Critics of the US ISP Comcast aren't backing down after the company defended its traffic management practices in a Federal Communications Commission (FCC) filing last week by asserting that its tactics fall well within the bounds of reasonable network management practices.
Comcast has been under fire from advocacy groups such as the Electronic Frontier Foundation and the Free Press since last October when the Associated Press reported that the company was actively interfering with some of its customers' ability to share files online.
Essentially, the AP has reported, Comcast has been employing technology that is activated when a user attempts to share a complete file with another user through peer-to-peer technology such as BitTorrent and Gnutella. As the user is uploading the file, Comcast sends a message to both the uploader and the downloader telling them that there has been an error within the network and that a new connection must be established. Because the message sent to users does not appear to be sent directly from Comcast, many critics have accused Comcast of sending forged or spoofed packets that they say are deceiving to consumers.
In Comcast's filing with the FCC, which came a little more than a month after FCC Chairman Kevin Martin announced that the FCC would investigate complaints about Comcast's P2P traffic-blocking, the company came out swinging against its critics by accusing them of using "extremist rhetoric" and "inflammatory hyperbole" in their accusations. Comcast says that it only interferes with P2P traffic when such traffic is at a high enough level to "degrade the activities" for all of its high-speed Internet customers.
Comcast acknowledges in its filing that it sends out TCP reset packets to delay or stop P2P uploads. The company vehemently denies, however, that these TCP RST packets are "forged" and insists that they are only used "to signal that there is an error condition" on the network.
"This action is nothing more than the system saying that it cannot, at that moment, process additional high-resource demands without becoming overwhelmed," writes Comcast, which compares its methods with those of "a traffic ramp control light [that] regulates the entry of additional vehicles onto a freeway during rush hour."

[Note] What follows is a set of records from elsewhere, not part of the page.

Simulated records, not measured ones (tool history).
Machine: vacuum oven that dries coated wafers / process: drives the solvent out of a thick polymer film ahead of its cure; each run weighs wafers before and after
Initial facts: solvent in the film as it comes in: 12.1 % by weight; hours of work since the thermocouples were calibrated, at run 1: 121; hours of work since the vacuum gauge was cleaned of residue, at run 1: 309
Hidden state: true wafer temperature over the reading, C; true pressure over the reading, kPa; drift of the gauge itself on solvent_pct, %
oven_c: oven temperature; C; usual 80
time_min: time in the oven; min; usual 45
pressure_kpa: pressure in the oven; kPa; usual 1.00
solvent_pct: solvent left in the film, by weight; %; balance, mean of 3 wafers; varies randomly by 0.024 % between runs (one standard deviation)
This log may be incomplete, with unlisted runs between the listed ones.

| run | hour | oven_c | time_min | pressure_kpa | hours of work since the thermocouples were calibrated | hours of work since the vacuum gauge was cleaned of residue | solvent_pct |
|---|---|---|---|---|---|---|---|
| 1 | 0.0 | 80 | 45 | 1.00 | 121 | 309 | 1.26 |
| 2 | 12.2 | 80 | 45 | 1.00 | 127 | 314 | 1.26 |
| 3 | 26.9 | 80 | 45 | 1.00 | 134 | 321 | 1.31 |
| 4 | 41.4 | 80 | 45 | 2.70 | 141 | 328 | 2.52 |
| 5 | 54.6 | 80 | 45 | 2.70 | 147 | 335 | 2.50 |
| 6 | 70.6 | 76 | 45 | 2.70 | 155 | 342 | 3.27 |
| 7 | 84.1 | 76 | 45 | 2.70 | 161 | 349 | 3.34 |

Comcast's critics, however, take issue with how the company characterizes its methods. For instance, when the EFF first tested Comcast's network for TCP RST packet use, it noted that such that such packets were not present in similar tests it conducted on connections provided by AT&T, Sonic or overseas ISPs. As the EFF noted at the time, several other ISPs have to deal with users that hog bandwidth on their networks, and many of them use tactics such as dynamic per-user traffic shaping that mitigate individual user's impact on their network by setting limits on how much data-per-second any user can transmit.